Sept. 24 (Bloomberg) -- Switzerland’s central bank is determined to maintain the cap on the Swiss franc introduced earlier this month to help exporters, the bank’s president, Philipp Hildebrand said.
“We will defend the cap with the utmost determination,” Hildebrand said at a briefing on the sidelines of the annual meetings of the International Monetary Fund and World Bank in Washington today. “We have done what was necessary and our colleagues here recognized that we are in an exceptional situation that required exceptional measures.”
The Swiss National Bank on Sept. 6 introduced a cap of 1.20 francs versus the euro to fight deflation threats and help the country’s exporters. The franc has gained 17 percent against the single currency during the previous twelve months, threatening foreign sales, as investors sought a refuge from the euro area fiscal crisis.
Hildebrand declined to say whether the SNB would raise the ceiling on the franc. Today’s remarks are the first made in public by a SNB official after the central bank imposed the cap.
The Swiss currency’s strength may curb economic growth just as demand from abroad is weakening. The International Monetary Fund this week lowered its projections for next year’s economic expansion in Switzerland to 1.4 percent from 1.8 percent.

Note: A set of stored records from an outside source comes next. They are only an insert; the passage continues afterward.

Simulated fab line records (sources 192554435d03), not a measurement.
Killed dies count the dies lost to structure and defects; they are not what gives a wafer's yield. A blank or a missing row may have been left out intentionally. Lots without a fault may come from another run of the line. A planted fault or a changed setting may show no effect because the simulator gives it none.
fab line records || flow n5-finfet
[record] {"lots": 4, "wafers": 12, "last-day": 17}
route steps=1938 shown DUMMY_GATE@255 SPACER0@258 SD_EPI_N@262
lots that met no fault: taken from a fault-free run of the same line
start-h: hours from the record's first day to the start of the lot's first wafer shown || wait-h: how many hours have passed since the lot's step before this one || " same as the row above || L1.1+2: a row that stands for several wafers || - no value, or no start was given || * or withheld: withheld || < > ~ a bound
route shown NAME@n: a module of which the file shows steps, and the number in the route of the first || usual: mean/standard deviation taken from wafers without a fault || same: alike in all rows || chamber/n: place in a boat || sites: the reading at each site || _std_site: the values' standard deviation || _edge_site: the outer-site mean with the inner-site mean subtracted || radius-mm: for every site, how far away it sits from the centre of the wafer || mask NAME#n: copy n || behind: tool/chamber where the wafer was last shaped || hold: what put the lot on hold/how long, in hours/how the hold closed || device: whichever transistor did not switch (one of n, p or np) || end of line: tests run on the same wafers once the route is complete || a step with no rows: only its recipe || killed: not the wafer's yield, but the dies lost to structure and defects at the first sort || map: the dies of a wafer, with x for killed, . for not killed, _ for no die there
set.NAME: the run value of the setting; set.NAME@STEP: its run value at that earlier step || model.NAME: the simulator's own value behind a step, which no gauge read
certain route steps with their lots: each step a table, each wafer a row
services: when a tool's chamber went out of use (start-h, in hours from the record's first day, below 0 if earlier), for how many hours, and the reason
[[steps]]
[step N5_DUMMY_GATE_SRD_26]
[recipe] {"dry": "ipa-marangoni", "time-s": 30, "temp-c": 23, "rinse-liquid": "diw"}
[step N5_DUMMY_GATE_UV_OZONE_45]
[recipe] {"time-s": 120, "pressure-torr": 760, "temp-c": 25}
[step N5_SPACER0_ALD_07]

The Swiss currency reached a record of 1.0075 against the euro on Aug. 9 on investor concern that European governments may be unable to contain the region’s debt crisis. The franc has remained above 1.20 versus the single currency since the SNB imposed the cap, and was at 1.22 late yesterday.
Switzerland’s government as well as lawmakers have rallied behind the central bank after it drew criticism for its last round of currency interventions ended in June 2010. The purchases led to a record loss of $21 billion last year as the value of the central bank’s foreign currency holdings plummeted.
The IMF’s projections remain more optimistic than those of the Swiss government, which sees growth at 1.9 percent this year and 0.9 percent in 2012. That would be the weakest performance since the economy shrank in 2009. SNB lowered its 2011 growth forecast for the nation on Sept. 15.
Holcim, the world’s second-largest cement maker, said Aug. 18 that the currency’s strength shaved 916 million francs off sales in the second quarter and reduced operating profit by 203 million francs.
SNB policy makers unexpectedly cut borrowing costs last month and boosted liquidity to money markets to help weaken the franc. Hildebrand said on Sept. 6 that while costs of the currency ceiling may be “very high,” doing nothing “would almost certainly inflict tremendous long-term damage” to the economy.
The central bank last introduced a currency cap in 1978 to stem gains versus the Deutsche mark.